I try to keep the correct original-type tubes in the radios that are on display. So I had been talking about finding the Arcturus made "Crosley" branded, BLUE tubes for my 1931-1932 Crosleys like the Buddy Boy. Most of these tubes have become harder to find than the radios.
Several causes for replacing the original tubes are likely. First - "OH LOOK AT THAT COOL BLUE TUBE" which has a corollary, "I'LL SELL THE BLUE TUBE FOR $$ AND REPLACE IT WITH A CEAR GLASS TYPE" Second, in my opinion, Arcturas tubes were less than average in reliability. The company was very innovative but this did not translate into longevity both in the tubes and the company. So the original "blue" tubes often had to be replaced.
At this point I should explain what a Arcturus "BLUE" tube is, but this site has already done a good job:
Here are 2 "PZ" tubes made by Arcturas and co-branded for Crosley. The PZ was developed prior to the RCA 47 (247) but was similar enough to be used in the same circuits. At some point Arcturas had difficulty sourcing the blue glass, even prior to the conversion to ST shaped bulbs. Pictured on the right is another PZ I already had with a clear G bulb.

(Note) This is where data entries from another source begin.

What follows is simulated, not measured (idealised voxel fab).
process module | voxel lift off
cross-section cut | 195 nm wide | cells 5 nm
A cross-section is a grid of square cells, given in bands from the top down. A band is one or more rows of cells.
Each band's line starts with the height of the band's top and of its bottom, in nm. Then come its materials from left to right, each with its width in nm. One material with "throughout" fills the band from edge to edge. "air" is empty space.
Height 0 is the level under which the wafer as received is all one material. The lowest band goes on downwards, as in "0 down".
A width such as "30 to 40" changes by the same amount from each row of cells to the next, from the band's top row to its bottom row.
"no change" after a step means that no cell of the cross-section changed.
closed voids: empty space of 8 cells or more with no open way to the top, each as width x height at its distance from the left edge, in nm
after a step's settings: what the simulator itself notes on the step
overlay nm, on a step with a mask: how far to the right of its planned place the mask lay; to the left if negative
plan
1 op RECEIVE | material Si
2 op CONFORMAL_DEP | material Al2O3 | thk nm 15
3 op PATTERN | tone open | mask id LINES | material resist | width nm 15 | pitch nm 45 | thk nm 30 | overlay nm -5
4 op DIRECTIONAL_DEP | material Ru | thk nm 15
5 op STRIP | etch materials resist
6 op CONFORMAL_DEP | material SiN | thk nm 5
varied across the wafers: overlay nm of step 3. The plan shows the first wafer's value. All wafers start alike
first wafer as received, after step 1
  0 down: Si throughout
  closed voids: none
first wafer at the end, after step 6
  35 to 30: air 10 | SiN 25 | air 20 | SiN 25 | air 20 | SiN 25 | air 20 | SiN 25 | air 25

Well, while being related to a 42 the PZ is clearly NOT. Besides the base configuration (it wont plug in). a PZ is a relative of the 47 which has a 2.5V filament compared to the 6.3V filament of the 42. No wonder it tested SOOO good.
At some time someone must have tested it as a 42 on a TV-7 since it was marked 90(?)/50, a very high reading and indicative of TV-7 test values. No wonder, it was lucky to have survived the test! I know that this was prior to Harry since he does not have a TV-7. Is seems that nobody even noticed the difference, or the 5-pin base (a 42 has a 6-pin base). The tube required a rejuvenation since the high filament voltage had "paralyzed" the cathode. This brought it up to near new spec.